Updike makes it plain that he views the narrator’s final impotence as catastrophic, as the ultimate symbol of death itself, and he clearly wants us to mourn it as much as Turnbull does. I am not shocked or offended by this attitude; I mostly just don’t get it. Rampant or flaccid, Ben Turnbull’s unhappiness is obvious right from the novel’s first page. It never once occurs to him, though, that the reason he’s so unhappy is that he’s an asshole.

There are pieces like this all through his writing — pieces that are revealing, incisive, and frankly hilarious.

But Wallace’s writing is also deeply serious. His articles have a strong tendency to begin innocently enough as one thing and swerve into much profounder territory. The title essay was written for Gourmet magazine, and starts as a report on the annual Maine Lobster Festival. But the essay gradually becomes an examination of whether these hundreds of thousands of lobsters can feel pain and suffering, and can express a preference not to be killed — and if so, what are we doing at the Maine Lobster Festival? What are the wider ethics of killing animals to eat? What makes us reluctant to think about it, if being a “gourmet” means thinking carefully about what we are eating? Is it all mere sensuality? Wallace is clearly not trying to bait his audience: he really wants to know the answers.

His article “Authority and American Usage,” nominally a review of Bryan Garner’s dictionary of modern American usage, is another example. Some essayists might simply review the book; others might go further, and talk about why “bad grammar” (depending on your point of view) is good for American language, or perhaps bolster the other case. Wallace, however, offers his own experience as a native-born grammar nerd (in his upbringing this is known as a SNOOT — “Syntax Nudniks of our Times” or possibly “Sprachgefühl Necessitates Our Ongoing Tendance”), an English professor, and a voracious reader and researcher in order to discuss the importance of authority, class, and race in American society. This all comes to bear on the question of (e.g.) whether split infinitives matter. And if you think this sounds dry — all I can say is, read the essay. The first sentence is “Did you know that probing the seamy underbelly of US lexicography reveals ideological strife and controversy and intrigue and nastiness and fervor on a near-Lewinskian scale?” And he absolutely follows through. 

I could do this for every essay in the book. Each one, whether it’s literary, political, or an analysis of some arcane piece of American society, is funny, serious, and deeply compassionate, touching on real human behavior.
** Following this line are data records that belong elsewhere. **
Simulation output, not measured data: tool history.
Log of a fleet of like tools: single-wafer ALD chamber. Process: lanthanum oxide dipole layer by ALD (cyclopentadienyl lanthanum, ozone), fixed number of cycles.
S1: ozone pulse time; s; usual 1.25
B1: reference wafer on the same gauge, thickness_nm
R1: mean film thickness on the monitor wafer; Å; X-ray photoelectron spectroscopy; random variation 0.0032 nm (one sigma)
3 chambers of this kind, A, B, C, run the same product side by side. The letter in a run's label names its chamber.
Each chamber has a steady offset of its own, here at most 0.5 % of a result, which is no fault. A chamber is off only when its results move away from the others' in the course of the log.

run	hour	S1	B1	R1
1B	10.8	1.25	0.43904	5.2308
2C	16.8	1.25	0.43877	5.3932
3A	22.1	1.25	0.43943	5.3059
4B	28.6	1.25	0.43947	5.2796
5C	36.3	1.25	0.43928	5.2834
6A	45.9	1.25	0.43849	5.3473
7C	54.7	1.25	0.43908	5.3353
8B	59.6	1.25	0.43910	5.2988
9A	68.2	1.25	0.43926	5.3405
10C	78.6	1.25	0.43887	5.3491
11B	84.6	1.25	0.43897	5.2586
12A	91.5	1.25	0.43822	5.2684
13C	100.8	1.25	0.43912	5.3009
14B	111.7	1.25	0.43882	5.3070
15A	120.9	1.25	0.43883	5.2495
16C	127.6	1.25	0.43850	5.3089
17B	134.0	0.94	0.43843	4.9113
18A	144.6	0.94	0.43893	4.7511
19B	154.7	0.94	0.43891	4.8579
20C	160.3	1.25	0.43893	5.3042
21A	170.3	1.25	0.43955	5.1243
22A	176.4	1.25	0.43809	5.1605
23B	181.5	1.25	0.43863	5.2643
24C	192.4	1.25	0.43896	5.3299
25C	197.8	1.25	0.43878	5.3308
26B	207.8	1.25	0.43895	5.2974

Wallace is famous for his structure, of course. It is true that he is nuts about footnotes and abbreviations (and sometimes even weirder note-like structures, as in the article “Host,” which has an intricate system of interlocking boxes with arrows), which interrupt the normal linear reading experience. If a worse writer did it, it would just be gimmicky, and I don’t know how I would feel about it in fiction, but it works in these articles. The interruption is meant to make my mind switch gears, stop my comfortable flow of thought, do something differently. It did what it was meant to do, so it didn’t bother me. I wonder very much what his audience made of him when he first published these things, before footnotes were a “thing” for every half-baked experimental person out there. I also wonder what his editors made of him. Who writes an article about animal rights at the Maine Lobster Festival for Gourmet magazine?

This book of sparkling, brilliant essays about the American project — about human beings trying to be human beings in some of the oddest ways imaginable — was some of the best reading I have done this year. I want to read more by David Foster Wallace. What is his fiction like? Would I like it, or is his fiction substantively different from his nonfiction? What would you recommend next?

This entry was posted in Nonfiction, Short Stories/Essays. Bookmark the permalink.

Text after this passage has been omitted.